Becoming Part of the Family: Greenwashing, Animal Agriculture, and the Strategic Control of Climate Research

Jul 20, 2026
9:00 - 11:00 AM PST
Presenter: Vasile Stănescu
 Vasile Stănescu is an Associate Professor in the Department of Communication at Mercer University in the United States. He holds a PhD in Modern Thought and Literature from Stanford University, where he focused on environmental rhetoric.
 
His work examines animal studies, food studies, media studies, and environmental communication, with particular attention to the intersections of consumer culture, capitalism, and animal liberation. He has conducted research on locavorism, “humane” meat, lab-grown meat, and the ethics of invasive-species removal. His current work explores greenwashing strategies in animal agriculture and their relationship to climate change discourse. His scholarship has been cited in The GuardianVoxThe New York Times, and Bloomberg News.
 
Dr. Stănescu is the co-founder of the North American Association for Critical Animal Studies (NAACAS) and a Fellow of the European Association for Critical Animal Studies (EACAS). He previously served as co-senior editor of the Critical Animal Studies book series published by Brill/Rodopi. His work has received support from the Woods Institute for the Environment, the Andrew Mellon Foundation, the Culture and Animals Foundation, the Institutul Cultural Român, and the Climate and Social Science Network at Brown University, where he is a research fellow.

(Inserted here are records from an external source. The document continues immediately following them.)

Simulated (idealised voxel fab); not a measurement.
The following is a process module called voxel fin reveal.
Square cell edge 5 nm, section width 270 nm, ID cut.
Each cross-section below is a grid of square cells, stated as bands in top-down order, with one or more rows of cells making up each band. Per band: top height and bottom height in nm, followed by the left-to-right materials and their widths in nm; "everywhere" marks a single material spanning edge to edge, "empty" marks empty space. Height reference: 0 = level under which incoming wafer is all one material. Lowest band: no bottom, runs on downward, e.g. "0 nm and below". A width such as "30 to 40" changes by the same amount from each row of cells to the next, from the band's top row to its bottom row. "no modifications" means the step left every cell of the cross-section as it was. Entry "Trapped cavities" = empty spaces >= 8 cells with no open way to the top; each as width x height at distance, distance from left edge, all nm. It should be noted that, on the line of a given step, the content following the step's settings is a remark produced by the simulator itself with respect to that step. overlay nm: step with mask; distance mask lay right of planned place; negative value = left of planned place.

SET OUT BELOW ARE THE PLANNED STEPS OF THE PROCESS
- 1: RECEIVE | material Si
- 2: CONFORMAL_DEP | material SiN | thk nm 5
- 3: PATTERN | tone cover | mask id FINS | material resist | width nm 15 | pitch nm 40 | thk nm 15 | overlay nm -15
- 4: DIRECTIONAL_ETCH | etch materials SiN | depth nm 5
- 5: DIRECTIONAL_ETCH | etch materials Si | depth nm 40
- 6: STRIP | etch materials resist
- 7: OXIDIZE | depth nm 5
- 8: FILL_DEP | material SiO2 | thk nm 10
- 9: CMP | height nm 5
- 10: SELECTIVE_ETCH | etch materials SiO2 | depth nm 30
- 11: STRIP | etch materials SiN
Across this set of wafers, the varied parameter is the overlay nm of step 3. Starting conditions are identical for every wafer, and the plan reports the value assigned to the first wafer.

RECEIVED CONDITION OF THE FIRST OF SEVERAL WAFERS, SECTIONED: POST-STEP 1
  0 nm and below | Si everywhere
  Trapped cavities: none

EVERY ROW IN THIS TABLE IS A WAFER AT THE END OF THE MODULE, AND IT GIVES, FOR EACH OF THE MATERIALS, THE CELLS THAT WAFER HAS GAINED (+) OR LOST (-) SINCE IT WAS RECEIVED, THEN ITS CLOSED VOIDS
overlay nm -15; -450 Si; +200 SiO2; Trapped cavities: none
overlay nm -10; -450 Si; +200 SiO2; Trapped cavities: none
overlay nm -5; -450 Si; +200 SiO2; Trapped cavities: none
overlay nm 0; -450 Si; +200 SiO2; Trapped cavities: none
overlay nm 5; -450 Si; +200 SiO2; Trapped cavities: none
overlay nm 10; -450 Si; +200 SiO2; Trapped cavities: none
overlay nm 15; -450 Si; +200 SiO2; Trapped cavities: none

Becoming Part of the Family: Greenwashing, Animal Agriculture, and the Strategic Control of Climate Research
This talk examines how the animal agriculture industry strategically captures academic research to reshape public understanding of its climate impacts. It focuses on three case studies: first, Dr. Frank Mitloehner's selective reframing of credible science to manufacture doubt about livestock's climate impacts, transforming what the UN calls an urgent environmental threat into a public relations problem; second, the Canadian Beef Cattle Research Council's pairing of early-career researchers with feedlot operators and industry consultants as mentors; and third, the direct hiring of endowed chairs exclusively funded by animal agriculture who are contractually required to report back to industry for 25 percent of their time and who then make public-facing statements that animal agriculture is sustainable—indeed, net beneficial for climate change. Overall, this talk demonstrates how industry doesn't need to dictate findings; instead, it shapes which questions get asked, which researchers advance, and ultimately which scholars become "part of the family." The findings carry urgent implications for animals, climate action, research independence, and academic ethics.